Tariq, Zeeshan (King Abdullah University of Science and Technology) | Xu, Zhen (King Abdullah University of Science and Technology) | Gudala, Manojkumar (King Abdullah University of Science and Technology) | Yan, Bicheng (King Abdullah University of Science and Technology) | Sun, Shuyu (King Abdullah University of Science and Technology)
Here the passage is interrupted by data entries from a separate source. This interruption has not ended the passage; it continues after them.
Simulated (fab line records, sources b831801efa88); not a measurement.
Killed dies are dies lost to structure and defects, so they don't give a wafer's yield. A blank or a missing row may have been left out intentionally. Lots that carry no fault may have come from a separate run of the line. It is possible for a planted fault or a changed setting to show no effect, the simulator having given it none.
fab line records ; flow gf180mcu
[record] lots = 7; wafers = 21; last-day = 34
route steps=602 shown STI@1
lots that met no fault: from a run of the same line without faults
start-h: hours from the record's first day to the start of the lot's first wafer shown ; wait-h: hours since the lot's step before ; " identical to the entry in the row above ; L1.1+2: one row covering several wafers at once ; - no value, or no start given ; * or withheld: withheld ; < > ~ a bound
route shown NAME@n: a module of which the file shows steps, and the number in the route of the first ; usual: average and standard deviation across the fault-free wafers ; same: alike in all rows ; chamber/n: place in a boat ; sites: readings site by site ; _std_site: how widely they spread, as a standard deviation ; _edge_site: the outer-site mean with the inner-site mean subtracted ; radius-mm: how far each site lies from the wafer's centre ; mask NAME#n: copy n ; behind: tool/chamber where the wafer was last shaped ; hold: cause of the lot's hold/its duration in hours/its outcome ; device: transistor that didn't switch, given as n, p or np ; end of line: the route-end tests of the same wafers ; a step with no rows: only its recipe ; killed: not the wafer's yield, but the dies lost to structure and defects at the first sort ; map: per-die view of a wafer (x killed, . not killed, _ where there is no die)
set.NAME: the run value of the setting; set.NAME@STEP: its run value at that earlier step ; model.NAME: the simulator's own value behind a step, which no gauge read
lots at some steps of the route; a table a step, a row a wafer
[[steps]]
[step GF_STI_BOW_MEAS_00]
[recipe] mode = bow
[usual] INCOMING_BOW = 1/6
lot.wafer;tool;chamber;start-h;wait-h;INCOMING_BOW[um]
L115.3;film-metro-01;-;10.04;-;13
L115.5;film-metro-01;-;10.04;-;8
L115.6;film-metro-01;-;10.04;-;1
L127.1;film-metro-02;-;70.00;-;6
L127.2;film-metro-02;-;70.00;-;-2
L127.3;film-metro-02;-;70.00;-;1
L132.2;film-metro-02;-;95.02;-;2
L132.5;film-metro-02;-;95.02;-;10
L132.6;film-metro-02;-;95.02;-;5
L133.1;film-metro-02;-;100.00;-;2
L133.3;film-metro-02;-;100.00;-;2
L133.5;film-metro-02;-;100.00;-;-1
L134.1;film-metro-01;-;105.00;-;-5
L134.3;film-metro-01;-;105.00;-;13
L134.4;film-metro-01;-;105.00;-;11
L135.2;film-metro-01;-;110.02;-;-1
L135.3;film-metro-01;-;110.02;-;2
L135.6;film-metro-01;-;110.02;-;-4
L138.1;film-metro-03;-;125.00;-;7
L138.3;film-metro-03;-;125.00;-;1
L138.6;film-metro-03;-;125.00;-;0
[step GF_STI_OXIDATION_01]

Abstract Naturally fractured reservoirs (NFRs), such as fractured carbonate reservoirs, are ubiquitous across the worldwide and are potentially very good source to store carbondioxide (CO2) for a longer period of time. The simulation models are great tool to assess the potential and understanding the physics behind CO2-brine interaction in subsurface reservoirs. Simulating the behavior of fluid flow in NFR reservoirs during CO2 are computationally expensive because of the multiple reasons such as highly-fractured and heterogeneous nature of the rock, fast propagation of CO2 plume in the fracture network, and high capillary contrast between matrix and fractures. This paper presents a data-driven deep learning surrogate modeling approach that can accurately and efficiently capture the temporal-spatial dynamics of CO2 saturation plumes during injection and post-injection monitoring periods of Geological Carbon Sequestration (GCS) operations in NFRs. We have built a physics-based numerical simulation model to simulate the process of CO2 injection in a naturally fractured deep saline aquifers. A standalone package was developed to couple the discrete fracture network in a fully compositional numerical simulation model. Then reservoir model was sampled using the Latin-Hypercube approach to account for a wide range of petrophysical, geological, reservoir, and operational parameters. The simulation model parameters were obtained from extensive geological surveys published in literature. These samples generated a massive physics-informed database (about 900 simulations) that provides sufficient training dataset for the Deep Learning surrogate models. Average Absolute Percentage Error (AAPE) and coefficient of determination (R) were used as error metrics to evaluate the performance of the surrogate models. The developed workflow showed superior performance by giving AAPE less than 5% and R more than 0.95 between ground truth and predictions of the state variables. The proposed Deep Learning framework provides an innovative approach to track CO2 plume in a fractured carbonate reservoir and can be used as a quick assessment tool to evaluate the long term feasibility of CO2 movement in fractured carbonate medium.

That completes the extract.